Microsoft (MSFT) is currently an extremely cheap company. At a Price/Cash flow multiple of only 8.2, the company trades at a discount compared to its competitors. Some will argue that we are in the post-PC world, which, to some degree, is probably true. But Microsoft has the potential to generate income from other sources as well, most notably the mobile, gaming, tablet and cloud markets. We also must not forget that Windows and Microsoft Office are currently two extremely profitable cash cows which have the potential to generate high levels of income in the long-term.
The Windows & Windows live division
This division is very sensitive to the PC market worldwide, as 75% of total revenue comes from Windows operating system software purchased by original equipment manufacturers (OEM). The remaining revenue is generated by commercial and retail sales of Windows and PC hardware products and online advertising from Windows Live.
In 2010 OEM sales were strong (high PC market growth) and revenue increased by 22%. In 2011 revenue disappointed expectations, even though unit sales increased (which can be explained by the fact that Microsoft sold a higher percentage of units to emerging markets, where unit prices are lower). In 2012 revenues have been kept artificially low, as Microsoft reported $540 million in deferred revenues. Adding the deferred revenues to reported revenues, revenue declined in line with the PC market of around 1-2%.
Looking forward, I predict high short-term growth due to the launch of Windows 8, which will be released together with the tablet Microsoft Surface and Windows Phone 8. I expect revenue growth on an annualized basis of 5%, and I expect operating margin to decline gradually from 65% in 2013 to 45% in the terminal period.
The Server and Tools division
This division develops and markets technology and related services that enable information technology professionals to be more efficient (e.g. Microsoft SQL server, Windows Azure). This division has experienced high growth rates over the last couple of years, which is primarily explained by increased product sales of Windows Server, SQL Server, Enterprise CAL and Windows Embedded. The operating margin has increased as well, up from 33% in 2009 to 40% in 2012. One of the reasons for the increase in the margin can be attributed to Microsoft raising prices on SQL server 2012 by up to 15-20%.
Looking forward, I think that an operating margin of 40% is a realistic expectation, though I expect gradually declining margins until they reach 30% in the terminal period. The global public cloud market is expected to increase by $200 billion in 2020, up from $41 billion in 2011, and I believe that Microsoft is capable of increasing its revenue by a growth rate of 7% per year in the budget period.

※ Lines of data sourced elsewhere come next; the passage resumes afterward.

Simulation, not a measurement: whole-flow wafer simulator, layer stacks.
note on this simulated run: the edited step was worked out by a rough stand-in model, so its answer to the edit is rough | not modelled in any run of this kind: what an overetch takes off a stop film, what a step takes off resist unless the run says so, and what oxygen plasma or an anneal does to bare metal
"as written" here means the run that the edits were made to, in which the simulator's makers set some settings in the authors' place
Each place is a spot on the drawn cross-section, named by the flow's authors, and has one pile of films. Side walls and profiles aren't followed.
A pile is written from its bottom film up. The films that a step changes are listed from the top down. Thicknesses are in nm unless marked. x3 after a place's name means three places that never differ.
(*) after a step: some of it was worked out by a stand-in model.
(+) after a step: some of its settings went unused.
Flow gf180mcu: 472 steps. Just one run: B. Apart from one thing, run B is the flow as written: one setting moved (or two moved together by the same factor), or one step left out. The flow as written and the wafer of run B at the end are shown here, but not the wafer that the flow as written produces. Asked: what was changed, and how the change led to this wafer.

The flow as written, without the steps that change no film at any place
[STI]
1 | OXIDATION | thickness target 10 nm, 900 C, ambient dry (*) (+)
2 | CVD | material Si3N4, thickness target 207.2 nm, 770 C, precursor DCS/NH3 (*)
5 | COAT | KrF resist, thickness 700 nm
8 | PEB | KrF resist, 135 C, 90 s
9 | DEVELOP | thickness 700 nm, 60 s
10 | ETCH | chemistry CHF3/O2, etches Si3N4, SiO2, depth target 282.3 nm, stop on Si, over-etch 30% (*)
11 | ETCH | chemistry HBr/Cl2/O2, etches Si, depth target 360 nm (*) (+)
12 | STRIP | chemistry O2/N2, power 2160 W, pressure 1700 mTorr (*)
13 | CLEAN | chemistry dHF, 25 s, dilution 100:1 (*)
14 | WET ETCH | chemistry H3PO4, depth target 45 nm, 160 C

The Online Services Division
The Online Services Division consists of Bing, MSN, Access (dial up internet), adCenter and advertiser tools. In 2010, revenue increased by 4%, reflecting higher advertising revenue (though it was partially offset by a decrease in revenues generated by Access). Costs increased mainly due to the Yahoo Commercial Agreement (which added $157 million to the operating loss).
In 2011, revenue grew due to a 19% increase in online advertising revenue. Unfortunately, costs grew even more due to costs associated with the Yahoo Search agreement and increased traffic acquisition costs.
Could things get much worse for the Online Services Division in 2012? Apparently they can. As some of you may remember, Microsoft spent $6.3 billion in acquiring Aquantive in 2007. Back then Microsoft predicted that this acquisition would make them become the "industry leading, Internet-wide advertising platform." But in Q4 2012, Microsoft announced that they were taking a $6.2 billion impairment charge from Aquantive.
I am not convinced that Microsoft is capable of making this division profitable in the short-term, and at some point management has to decide whether to continue investing in this division or to try to cover their losses. Therefore I calculate with a negative operating margin of 30% in the budget period, and I believe this division will break even in the terminal period.
Microsoft Business Division
The Microsoft Business Division is the division behind the Microsoft Office system. Consumer revenue decreased by $142 million in 2010 primarily due to deferred income. Business revenue decreased as well, reflecting a decline in licensing of the Microsoft Office 2007 system.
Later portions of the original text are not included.